Problem is that now, twenty years later, as with most of my pilots, I don’t remember much about Harry Linder.
In hindsight, while we were flying, I should have written all the details about him, but I seldom did that. I was usually too busy looking out the windows of the planes and trying to write down what I was seeing. If I got the correct spelling of my pilot's name and their signature in my logbook, I figured I'd done well. I don’t remember what Harry did for a living, his background, anything about his family or really any more than what I wrote in my logbook and what the picture I took of him tells. I remember laughing a lot with him, and that he was on the shy side, super nice and seemed to really enjoy having me to fly around with to different airports for the day. He was someone that I’d love to meet with again for coffee, anytime, at any airport cafe.

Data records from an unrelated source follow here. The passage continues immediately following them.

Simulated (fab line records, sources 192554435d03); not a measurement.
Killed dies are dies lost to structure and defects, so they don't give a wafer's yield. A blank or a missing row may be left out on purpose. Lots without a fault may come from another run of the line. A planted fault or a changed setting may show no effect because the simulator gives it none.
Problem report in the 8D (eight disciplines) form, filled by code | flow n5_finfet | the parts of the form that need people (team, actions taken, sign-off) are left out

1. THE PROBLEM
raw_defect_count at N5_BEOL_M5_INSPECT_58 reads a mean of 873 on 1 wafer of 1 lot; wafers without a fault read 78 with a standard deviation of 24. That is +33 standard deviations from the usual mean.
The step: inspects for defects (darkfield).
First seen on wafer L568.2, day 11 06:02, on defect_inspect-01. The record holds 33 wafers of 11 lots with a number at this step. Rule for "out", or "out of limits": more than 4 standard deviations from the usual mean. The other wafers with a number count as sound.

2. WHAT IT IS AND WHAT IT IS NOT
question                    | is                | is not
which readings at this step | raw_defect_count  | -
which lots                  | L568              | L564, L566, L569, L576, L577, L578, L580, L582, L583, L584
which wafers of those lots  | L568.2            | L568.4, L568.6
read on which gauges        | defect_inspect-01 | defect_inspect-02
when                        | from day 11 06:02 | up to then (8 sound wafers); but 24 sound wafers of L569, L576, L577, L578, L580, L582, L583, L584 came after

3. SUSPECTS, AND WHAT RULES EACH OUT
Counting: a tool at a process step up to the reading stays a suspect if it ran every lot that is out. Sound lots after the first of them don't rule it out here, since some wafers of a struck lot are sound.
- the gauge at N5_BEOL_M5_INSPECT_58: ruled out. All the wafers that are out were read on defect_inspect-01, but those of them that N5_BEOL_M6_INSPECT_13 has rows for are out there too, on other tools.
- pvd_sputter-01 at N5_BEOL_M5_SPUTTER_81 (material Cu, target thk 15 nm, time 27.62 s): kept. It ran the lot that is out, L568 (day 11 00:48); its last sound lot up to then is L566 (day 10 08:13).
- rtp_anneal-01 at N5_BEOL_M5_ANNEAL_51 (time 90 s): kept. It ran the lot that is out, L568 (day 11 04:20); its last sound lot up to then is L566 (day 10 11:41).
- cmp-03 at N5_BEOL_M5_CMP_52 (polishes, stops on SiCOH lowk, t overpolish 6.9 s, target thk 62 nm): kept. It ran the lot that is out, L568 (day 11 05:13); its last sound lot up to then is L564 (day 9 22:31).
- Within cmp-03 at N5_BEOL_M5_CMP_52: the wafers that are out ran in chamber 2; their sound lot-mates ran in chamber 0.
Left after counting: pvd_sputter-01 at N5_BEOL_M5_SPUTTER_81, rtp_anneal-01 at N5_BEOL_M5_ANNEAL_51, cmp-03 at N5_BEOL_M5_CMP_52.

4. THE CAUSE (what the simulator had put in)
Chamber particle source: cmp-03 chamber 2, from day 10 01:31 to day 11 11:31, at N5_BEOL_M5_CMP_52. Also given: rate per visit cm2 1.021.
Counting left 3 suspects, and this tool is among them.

During my travels, I was asked countless times, “What is the purpose for your journey?” I could never think of a good answer to give. I wasn’t doing it for any charity or any special agenda and I wasn’t asking anyone for any money. The Air Adventurers Club part of it, well, that was real, but that was mostly a fun way to get some discussion going about old aeroplanes and about times past. It also was a way I could give people the membership card, by which they might remember me.
Of course I loved flying and old aeroplanes, for sure, but I think perhaps at the time I really didn’t know, or rather, I wouldn’t admit to the real reason I was making the journey. But now, twenty years later, while I recount this story after shelving it several times, the real purpose for it is beginning to come to me. It boils down to this: I was lonely and wanted to make some friends. There I go again, baring my soul.
Now, I had friends then, and have friends now. But for some reason, just as with Harry Linder, my friends have always been fleeting. That is to say, I spend a lot of time alone and only get to see my friends on rare occasions. And that’s more my fault than theirs, since I’m usually the one who’s “just passing through.” In between seeing my friends I can get really lonely. Now, reader, don’t cry here. Realize that as I am typing this, I am laughing through my pitiful tears. But it’s true. The lonely part has always been that way with me. With that thought, I presume am not alone. (Pun intended.)
I remember as a little kid, when my older sisters and brother were off at school and my dad at work, when my mother needed breaks from listening to me demand her constant attention. Many times she told me, “Go outside and pretend you live on a desert island.” So I did. I got pretty good at playing that island game all by myself. But I still was really happiest when the school bus dropped my siblings off at the end of the day. They were my ships coming in.
Then they all grew up and went away off to colleges, dispersing in different directions and then so did I. After that, we’d get together eventually only on holidays – and fewer of them as time went on. Then my sister, Nancy left and never came back. Okay, now I’m really crying. And my Dad left, too. But hey, we’re all leaving this great big island eventually, right? So what’s the big deal?
So I guess that is the real answer to that question I got so often during my journey. I was doing it because I was tired of living on a desert island. I was lonely, alright!?
~
Last edited by AAC Cadet Leader; 9 January 2008 at 12:36 AM.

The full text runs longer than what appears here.